Movies based on comic books began losing their allure for me around 1992, the year “Batman Returns” came out. Could anyone have made a duller, less seductive Catwoman than Michelle Pfeiffer? Well, we’ll find out this summer, won’t we, when Halle Berry borrows the black leather outfit. The genre was in a handbasket by ’96 (“The Phantom”, “The Crow: City Of Angels”), well on its way to hell by ’97 (“Batman & Robin”, “Spawn”) and had hit rock bottom about the time “Dark City” was released in ’98.
I haven’t been a big vower in my time, but I made a sacred one at that point: Life is too short; no more movies based on comic books for me. As a consequence, I have not savored the cinematic pleasures of, among others, the X-Men and Blade films, The Punisher, The Hulk, or the sight of Ben Affleck saving the world as Daredevil. When the studio sent a DVD of Sam Raimi’s “Spider-Man” for award consideration in 2002, I stuck it in my son’s Christmas stocking.

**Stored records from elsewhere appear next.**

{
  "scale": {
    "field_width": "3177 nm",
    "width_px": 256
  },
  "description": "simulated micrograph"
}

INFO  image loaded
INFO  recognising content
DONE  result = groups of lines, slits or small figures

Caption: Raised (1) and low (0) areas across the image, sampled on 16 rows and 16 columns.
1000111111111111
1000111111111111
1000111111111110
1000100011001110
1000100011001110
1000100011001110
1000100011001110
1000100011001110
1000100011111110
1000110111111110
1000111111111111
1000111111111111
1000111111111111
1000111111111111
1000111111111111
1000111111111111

He is thirteen now and really, really, really wanted me to take him to the box office record-shattering sequel. As I had no one to blame but myself for making him a fan, I chose to honor his request over my promise. Was it everything I’d been led to expect? Sure. And less.
I’d watch Tobey Maguire and Kirsten Dunst do their taxes, they’re both so talented and appealing. So definitely no problem there. Based on my research (a quick briefing from the boy as we stood in line to get popcorn), the second film is an introspection-fest compared with the first. In fact, the movie of which it reminded me the most is Martin Scorsese’s “The Last Temptation Of Christ”. Raimi’s latest is very much a Last Temptation of Spidey sort of deal with much of its running time devoted to Peter Parker’s brooding over whether being perpetually on call to aid mankind is worth the personal sacrifices doing so requires him to make.
In the film’s first third alone, his crime fighting costs him a pizza delivery job, causes him to get so far behind in his college work that he’s in danger of being flunked, puts him at odds with his landlord and convinces the woman he adores that the only place she’ll ever find love is in the arms of another man.
Just as Willem Dafoe’s Christ considered ducking his destiny to embrace the pleasures of ordinary human life, Maguire’s Spider-Man does an accounting of all he’s missing out on and, on balance, concludes he’s giving up too much. That he has a right to enjoy his time on earth too.
He gives life as a regular guy a try for a while but his timing is bad. His soul searching coincides with the appearance of a super villain who wreaks more havoc than Parker’s conscience will permit him to ignore. Alfred Molina costars as Dr. Otto Octavius, a scientist whose attempt to build a fusion machine to produce cheap energy goes awry for goofy comic book reasons and results instead in his mutation into Doc Ock, an evil tub of lard with giant metal tentacles.
With the introduction of the character, Raimi’s film degenerates from a superhero Hamlet into a cheesy and routine bit of mad scientist malarkey. The cheese appears to be Swiss too, given the number of holes in this aspect of the story: Who builds nuclear reactors in rented office space and tests them for the first time with a roomful of unprotected friends? What are the odds somebody’s not going to get mutated into a super villain?
We’re told Octavius constructed the tentacles (which are implanted into his spine) because the fusion materials are dangerous to handle. A. So why didn’t he just design the machine with robotic arms inside it? B. What kind of a nut implants office equipment in his spine?
So “Spider-Man 2” is a silly comic book movie with provocative psychological overtones. Or a provocative character study with silly comic book overtones. Take your pick. Either way, it’s hardly the cinematic milestone it’s widely hailed as being. There’s some truly nice dialogue (Dunst caressing Maguire’s face and asking “Isn’t it time someone saved your life?” is a perfect movie moment). Danny Elfman’s score is a corker. Of course, he’s had practice. He’s been doing these since Tim Burton’s first Batman.
The scenes in which Maguire swoops and swings between skyscrapers like a webslinging Tarzan are technically impressive for the most part, betraying only occasionally their computer generated reality. In the midst of muchMolina-related nonsense, there are a few truly effective sequences. My favorite came after our hero almost kills himself slowing an out of control subway train to a stop. With hushed reverence, passengers lay him slashed and unmasked on the car’s floor and gaze at him with wonder. His posture and wounds give the tableau a deliberate Passion of the Parker feel and, when his eyes open, the connection between savior and saved is touchingly palpable.
I wish the film had more of that sort of thing and less generic evil genius stuff. If it had, “Spider-Man 2” might not have merely perpetuated the genre. It might have transcended it.